This pentagon-shaped polygon is indeed an axial polygon because it cannot be divided any further. We could try, but in that case, we will get polygons whose sides are not active because to achieve that, we will have to connect centres between non-adjacent circles.
Procedure for defining creases inside of the polygon is as follows. First, we begin by adding angle bisectors (purple lines), effectively reducing the size of the polygon. The reduced polygon (marked in green) is clearly visible in figure 4. As you can see, it has the same shape as the original polygon. Reduction of the polygon goes until a certain point is reached. At that point the path between two non-adjacent circles’ centres becomes active.
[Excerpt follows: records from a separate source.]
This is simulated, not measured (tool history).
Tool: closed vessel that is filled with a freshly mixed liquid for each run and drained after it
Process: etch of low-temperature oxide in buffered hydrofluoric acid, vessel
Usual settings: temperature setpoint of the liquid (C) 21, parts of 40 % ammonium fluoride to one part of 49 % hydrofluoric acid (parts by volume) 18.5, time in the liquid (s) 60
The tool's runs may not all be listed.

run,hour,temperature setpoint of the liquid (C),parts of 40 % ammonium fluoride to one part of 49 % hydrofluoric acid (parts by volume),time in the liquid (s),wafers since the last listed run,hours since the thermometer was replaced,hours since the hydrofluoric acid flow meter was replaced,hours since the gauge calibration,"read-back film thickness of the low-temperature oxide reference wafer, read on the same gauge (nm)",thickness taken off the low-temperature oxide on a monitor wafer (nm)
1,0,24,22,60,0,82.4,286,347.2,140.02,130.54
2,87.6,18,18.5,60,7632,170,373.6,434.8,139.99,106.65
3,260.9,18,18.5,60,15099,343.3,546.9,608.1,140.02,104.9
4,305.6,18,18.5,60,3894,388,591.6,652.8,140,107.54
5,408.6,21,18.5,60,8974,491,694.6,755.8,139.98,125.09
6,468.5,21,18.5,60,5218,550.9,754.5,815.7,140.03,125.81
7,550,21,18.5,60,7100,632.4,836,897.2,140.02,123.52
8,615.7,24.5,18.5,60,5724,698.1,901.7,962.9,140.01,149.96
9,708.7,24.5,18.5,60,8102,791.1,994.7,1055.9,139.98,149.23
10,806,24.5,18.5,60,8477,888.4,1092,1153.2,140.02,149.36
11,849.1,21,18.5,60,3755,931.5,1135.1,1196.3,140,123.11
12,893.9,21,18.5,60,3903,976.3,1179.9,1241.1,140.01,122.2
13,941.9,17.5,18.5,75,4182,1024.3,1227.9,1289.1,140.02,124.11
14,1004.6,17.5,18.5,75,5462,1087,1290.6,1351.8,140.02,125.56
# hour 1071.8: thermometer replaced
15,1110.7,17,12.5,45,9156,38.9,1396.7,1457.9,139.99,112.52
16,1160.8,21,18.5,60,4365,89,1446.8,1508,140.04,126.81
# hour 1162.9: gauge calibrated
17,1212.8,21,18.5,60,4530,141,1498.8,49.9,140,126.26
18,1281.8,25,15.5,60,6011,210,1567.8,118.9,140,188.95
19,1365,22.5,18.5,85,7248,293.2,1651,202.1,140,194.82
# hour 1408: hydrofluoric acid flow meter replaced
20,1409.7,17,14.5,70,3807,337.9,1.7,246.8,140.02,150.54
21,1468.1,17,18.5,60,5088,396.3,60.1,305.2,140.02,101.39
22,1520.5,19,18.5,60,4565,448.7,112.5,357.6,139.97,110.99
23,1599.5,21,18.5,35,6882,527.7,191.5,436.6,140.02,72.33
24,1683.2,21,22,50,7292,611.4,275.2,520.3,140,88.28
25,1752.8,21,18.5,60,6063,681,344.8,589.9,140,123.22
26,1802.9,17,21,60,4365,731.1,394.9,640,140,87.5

In figure 5, you can see the original axial polygon and reduced one. Now let’s examine similarities as well as the differences between these two polygons. On both polygons, the river is the same, but the circles are a little bit different. They are smaller since they have to fit into the smaller polygon. But what is most important is the fact that circles A and D squeeze the river tightly, effectively making the path between them active. This path is now the active one since there is no gap whatsoever. At this point, obviously, the polygon cannot be reduced any further.
At this point, the reduced polygon can be divided into two smaller polygons along the newly formed active path. If you look at figure 6, one of these newly formed polygons is a triangle for which rabbit ear molecule can be used. Another one is a quadrilateral polygon for which we have to repeat the reduction process once again.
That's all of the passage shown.